Be honest. Do you know how to use the VLOOKUP function in Excel? It has its roots in @LOOKUP from VisiCalc, which goes back well over 30 years – see here for a demo (and, wipe a tear, you missed “VLOOKUP WEEK 2012”).
It’s one of the more useful functions, where you can use tables of text to cross reference one another – leading some to create spreadsheets to manipulate data that might be achieved elsewhere by a database join or an IF…THEN…ELSE statement.
VLOOKUP (and her friends, HLOOKUP, LOOKUP and the other reference functions) is all very well if you have nicely constructed and controlled data – but what if you have messy text that has been entered by end users? How do you go about normalising that without boring brute force (ie ploughing through it all yourself)?

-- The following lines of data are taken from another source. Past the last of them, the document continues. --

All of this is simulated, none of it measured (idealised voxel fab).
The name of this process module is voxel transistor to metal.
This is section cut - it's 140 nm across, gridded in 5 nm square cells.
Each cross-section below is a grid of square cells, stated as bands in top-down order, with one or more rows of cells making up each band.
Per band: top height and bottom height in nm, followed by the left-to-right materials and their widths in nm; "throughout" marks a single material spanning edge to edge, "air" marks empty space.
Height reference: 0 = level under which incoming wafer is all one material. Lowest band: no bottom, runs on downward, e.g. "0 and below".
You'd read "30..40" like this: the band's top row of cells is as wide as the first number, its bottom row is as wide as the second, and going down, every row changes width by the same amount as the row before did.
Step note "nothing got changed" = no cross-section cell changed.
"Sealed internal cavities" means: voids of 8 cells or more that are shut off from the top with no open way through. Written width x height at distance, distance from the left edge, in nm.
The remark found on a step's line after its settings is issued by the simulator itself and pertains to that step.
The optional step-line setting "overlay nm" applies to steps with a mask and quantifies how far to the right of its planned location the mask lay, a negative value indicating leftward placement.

Imagine, if you will, that you have a list of a few hundred company names exported from your CRM system – let’s call them “Partners”. What if you also had many thousands of unique names from people who’ve registered at a conference? (Let’s call that “Partner Conference”). Wouldn’t it be nice to run a report which shows the team that works with each partner, who has registered and where they’re from?
If the registration tool allowed anyone to enter free text fields for the name of their company, you’ll get any number of variations, mis-spellings etc – maybe even the odd deliberate spanner. (On the McXFace front, once again, El Reg excelled itself with this headline, though has a way to go to top the best so far… or the subheading of this one, which reads like a line from a DC Thomson cartoon).
These names won’t allow VLOOKUPs as they’ll show up as all different, and therefore cross-referencing one source with the other will be difficult. So even telling Jane Smith, who manages the ACME Inc account, that these 10 people are attending the conference, is going to be hard if every one of them registered with a variation of A.C.M.E, ACME Inc, Ac-me Ltd and so on.
A relatively little-known Excel addin might come to the rescue (technically described as a technology preview in the EULA, but it’s been around for a little while in its last variation, and a few more before that; so probably is not going to advance a great deal more) – the Fuzzy Lookup Add-in for Excel. Simply take two sources of data (formatted as tables), create one or more mappings between them, and run the tool to see what it comes up with.
The Fuzzy Lookup tool will add extra columns to the source table; showing the text that it thinks is the nearest match, and a score of “similarity”. The technology comes from Microsoft Research, and uses the Jaccard Similarity method of comparing sample data sets.
One technique for comparing a couple of different columns is to set conditional formatting on the Similarity column and choose colour scales for easy identification of the ones likely to be correct; or simply put a filter on that column and hide rows below an arbitrary low bar (like 0.6). Then spin down the two columns to the left and check to see if they tally up, given the human eye for spotting similarity, spelling mistakes etc. You could even add a Y/N column to the right so you can manually affirm which is right and which is not, then filter on that to confirm.
After installing the Fuzzy Lookup addin, you’ll get a fairly detailed Readme and a nicely illustrative Excel sample file showing some share price comparisons (with company names in wildly different formats being matched with eerie accuracy). It might be in preview but it could be exactly what the Excel jockey needs.
Fuzzy Duck? Ducky Fuzz! Does he?